In other words, is Exodus 3:14 suggesting that the Tetragrammaton is a form of the verb "to be"? Can someone explain the linguistic path from the Tetragrammaton to the verb, "to be"?
The noun היה/הוה means "to be" (see this), if you add the prefix alef אהיה it means "i will be", if you add instead a yud יהיה it means "he will be". This is the the meaning of the Tetragrammaton according to the Rashbam exodus 3:15 (written in codes א"ת ב"ש).
It seems that most interpreters took it as form of "to be", but they disagree as to what this expression is supposed to convey.
Rashi (which almost always reflects the views of the Rabbis) interprets it meaning that i will always be with you Israel; i will take you out of egypt and even of other exiles. According to this explanation the Tetragrammaton is understood in the context of the exodus only, and the name is supposed to convey something about their condition in egypt and the exodus that will follow.
However, Rashbam, Chizkuni and Sforno understood this more broadly, they interpret it meaning i will be or exist forever. The name reveals more about the nature of god himself, and the interpretation is more philosophical, and less focused on the condition in egypt, though it conveys something about their exodus as well.
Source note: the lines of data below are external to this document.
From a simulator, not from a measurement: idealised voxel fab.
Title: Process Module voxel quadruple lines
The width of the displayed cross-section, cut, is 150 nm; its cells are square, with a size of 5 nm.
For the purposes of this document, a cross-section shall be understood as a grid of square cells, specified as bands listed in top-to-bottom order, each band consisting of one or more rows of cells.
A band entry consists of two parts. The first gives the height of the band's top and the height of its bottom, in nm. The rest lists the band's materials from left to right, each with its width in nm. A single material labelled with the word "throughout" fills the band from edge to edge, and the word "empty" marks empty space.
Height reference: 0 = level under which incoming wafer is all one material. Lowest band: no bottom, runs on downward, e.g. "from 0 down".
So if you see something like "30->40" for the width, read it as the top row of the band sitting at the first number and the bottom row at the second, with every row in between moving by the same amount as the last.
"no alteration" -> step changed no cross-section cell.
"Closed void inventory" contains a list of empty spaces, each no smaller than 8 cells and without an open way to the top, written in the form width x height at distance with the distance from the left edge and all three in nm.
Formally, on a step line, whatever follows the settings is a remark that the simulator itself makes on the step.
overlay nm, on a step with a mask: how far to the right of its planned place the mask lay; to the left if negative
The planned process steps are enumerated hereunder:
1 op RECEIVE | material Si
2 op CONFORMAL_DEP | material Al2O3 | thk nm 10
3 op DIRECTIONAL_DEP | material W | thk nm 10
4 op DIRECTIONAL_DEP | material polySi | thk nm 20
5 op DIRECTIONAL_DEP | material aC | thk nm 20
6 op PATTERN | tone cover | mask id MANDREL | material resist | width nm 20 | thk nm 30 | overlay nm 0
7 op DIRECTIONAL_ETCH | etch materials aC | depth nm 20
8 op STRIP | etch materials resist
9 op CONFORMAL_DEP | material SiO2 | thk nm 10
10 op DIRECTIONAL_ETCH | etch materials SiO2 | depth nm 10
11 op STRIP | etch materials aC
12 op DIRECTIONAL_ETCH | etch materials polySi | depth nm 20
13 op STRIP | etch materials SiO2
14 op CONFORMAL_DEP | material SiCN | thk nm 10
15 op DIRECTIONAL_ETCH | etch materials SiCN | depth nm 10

So you see that this linguistic relationship has not been lost to us, on the contrary it has been understood so by our Rabbis and later Jewish commentators for the past 2000 years.
Yes, very well-known. During prayers, upon encountering the Tetragrammaton, most Jewish prayer books note that the proper concentration is -- "was, is, and will be." -- I.e., God is above time.
YHVH This is the Tetragrammaton which may not be pronounced under any circumstances (cf. Sanhedrin 90a; Philo, De Vida Moses 3:519, 529). If this section is read out loud, this name should be read as 'Lord' (cf. Septuagint). This name denotes God's utter transcendence (Kuzari 2:2; Moreh Nevukhim 1:61). This name also denotes the creative power that constantly sustains the universe. God is telling Moses that not only is the initial purpose of creation now being fulfilled, but also the process that will insure its continual existence.